The dedicatory epistle to Madame de Pompadour, called The Sultana Shéraa starts this way: “Delight for the eyes, torment of the hearts, light of the spirit, I do not kiss dust at your feet, because you barely walk, or on Iran carpets or on roses. I offer you the Translation of a Book from an ancient Wise person, who being happy for having nothing to do, was happy by writing the History of Zadig”.
When Voltaire writes this novel, he is in Cirey, with Madame du Châtelet. It is actually by taking part in a game during a party given in Sceaux for the duchess du Maine that Voltaire must have started to write tales. After a few more or less happy trials, he published in 1747 ‘Memnon, histoire orientale’, then the following year, the novel was republished under the title of ‘Zadig ou la destinée, histoire orientale’.

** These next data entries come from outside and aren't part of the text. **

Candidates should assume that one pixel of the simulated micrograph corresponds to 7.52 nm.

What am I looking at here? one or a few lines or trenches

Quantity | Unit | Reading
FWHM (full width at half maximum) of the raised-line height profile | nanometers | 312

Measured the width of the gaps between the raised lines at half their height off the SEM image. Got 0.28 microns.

“‛Zadig’ is, here and there, based on real characters and if we aren’t more sensitive to all this mischievousness, we can’t be seduced by the spirit, the vivacity of its attacks against the inevitable flaws of the sovereigns, against the baseness and dishonesty of their entourage; against the abuse of the clergy who takes advantage of the naivety of all and the power of some; against the women, almost all of them frivolous and stupid, when they aren’t complete rogues. This is here a continuous and varied suite of pinpricks, scratches, light and crafty satires, portraits that are caricatures. The tale is brilliantly lively and written in an admirable, easy and smiling style, marrying all the twists and turns of a malicious thought where many things are said in a few words”. (Dictionnaire des Œuvres, VI, p. 770).
The second text, Lettres d’Aza ou d’un péruvien, is here in first edition.
Precious edition, the rarest of the two first enlarged editions published under the title ‘Zadig’, and one of the extremely rare copies known in its contemporary armorial binding, here with the arms of Jean Bouhier (1673-1746), President at the Parliament of Burgundy and great book collector. Olivier, pl. 2423.
Jacques Guérin owned the other enlarged edition of 1748, preserved in its contemporary morocco binding sold 20 years ago for more than 20 000 €. « Bibliothèque Jacques Guérin. Sixième partie. Paris, 7 juin 1990. Tajan, n°61 ».